LEAP, is a tool we use when setting up simulations. It’s a very complex program with a lot of capabilities. This tutorial is very confusing and somewhat excessive. The main idea is;
You can set up your ‘box’ for simulation using leap.
Once you complete setting up your box (solvent, ions, modification to molecules and all other things that you need) leap will produce 2 files: topology and input coordinates.
This naming on itself can be confusing – and you’ll get a better feel for it once you look through actual files.
Topology: could have the extensions prmtop or parm7. In our lab we mostly use parm7, but the tutorials are old and usually use prmtop. This file has all information about your box, except for x y z coordinates. So it has all atom types, which atom connects to which other atom, all charges etc. Everything that goes into force calculation (again aside from distances).
Input coordinates: could have extensions inpcrd or rst7. Again we use rst7 and tutorials have inpcrd. Rst7 is short for restart, because another name for this file is restart file. Through the simulation it will write a ‘restart file’ so that you can restart your simulation from that file. It has only coordinates (and velocities, depending), not even the atom types, so you can’t really look at it and say which coordinates belong to which atom. It also has box size information.
These two files together have all the system specific/defining information that you need to run a simulation.
You then need md input files to tell the software ‘how’ you want to run the simulation. Those files usually have mdin extension or maybe just in. I use mdin to know that they are md inputs and can sort them easily.
Don’t pay any attention to anything that has xleap, or is building a molecule from scratch. It’s most probably not what you will be doing at first (if ever).

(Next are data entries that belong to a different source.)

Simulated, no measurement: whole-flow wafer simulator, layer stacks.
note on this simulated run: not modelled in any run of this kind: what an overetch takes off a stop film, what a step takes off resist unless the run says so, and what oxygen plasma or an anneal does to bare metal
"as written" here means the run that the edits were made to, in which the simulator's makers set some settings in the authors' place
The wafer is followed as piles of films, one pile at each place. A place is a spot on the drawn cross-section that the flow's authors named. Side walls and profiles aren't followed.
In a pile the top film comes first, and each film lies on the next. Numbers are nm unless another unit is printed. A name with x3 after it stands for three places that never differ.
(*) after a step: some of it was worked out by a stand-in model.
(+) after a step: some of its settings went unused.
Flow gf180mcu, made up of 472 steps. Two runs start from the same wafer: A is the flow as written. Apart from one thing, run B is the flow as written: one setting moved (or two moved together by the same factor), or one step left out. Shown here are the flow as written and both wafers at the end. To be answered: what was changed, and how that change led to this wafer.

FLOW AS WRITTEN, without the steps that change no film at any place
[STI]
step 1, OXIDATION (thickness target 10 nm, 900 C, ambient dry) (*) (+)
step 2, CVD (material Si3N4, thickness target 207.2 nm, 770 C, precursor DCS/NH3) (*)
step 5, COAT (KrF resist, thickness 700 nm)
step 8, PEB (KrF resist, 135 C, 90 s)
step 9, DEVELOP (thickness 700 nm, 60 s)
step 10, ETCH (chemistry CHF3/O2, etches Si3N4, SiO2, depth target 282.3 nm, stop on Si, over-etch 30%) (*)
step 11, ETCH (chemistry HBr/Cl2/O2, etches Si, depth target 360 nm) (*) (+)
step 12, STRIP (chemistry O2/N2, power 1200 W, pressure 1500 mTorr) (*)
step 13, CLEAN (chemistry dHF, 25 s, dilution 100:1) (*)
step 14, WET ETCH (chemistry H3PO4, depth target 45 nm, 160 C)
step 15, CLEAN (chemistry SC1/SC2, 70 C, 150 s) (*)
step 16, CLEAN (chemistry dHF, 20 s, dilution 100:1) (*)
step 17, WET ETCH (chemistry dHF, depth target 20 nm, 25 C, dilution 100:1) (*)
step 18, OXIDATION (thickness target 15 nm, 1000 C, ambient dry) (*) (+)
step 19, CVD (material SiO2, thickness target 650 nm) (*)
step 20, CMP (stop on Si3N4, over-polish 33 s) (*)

The last tutorial here is on using VMD to visualize molecules & trajectories. Some like pymol better than VMD,but there is a reason why this tutorial has VMD and not pymol. Obviously both software have their advantages and disadvantages. VMD is much friendlier in visualizing trajectories – it will also run properly on your laptop. That’s another thing you can download on your laptop and start playing with. The amber tutorials provide output files as well so you can probably look through the last one.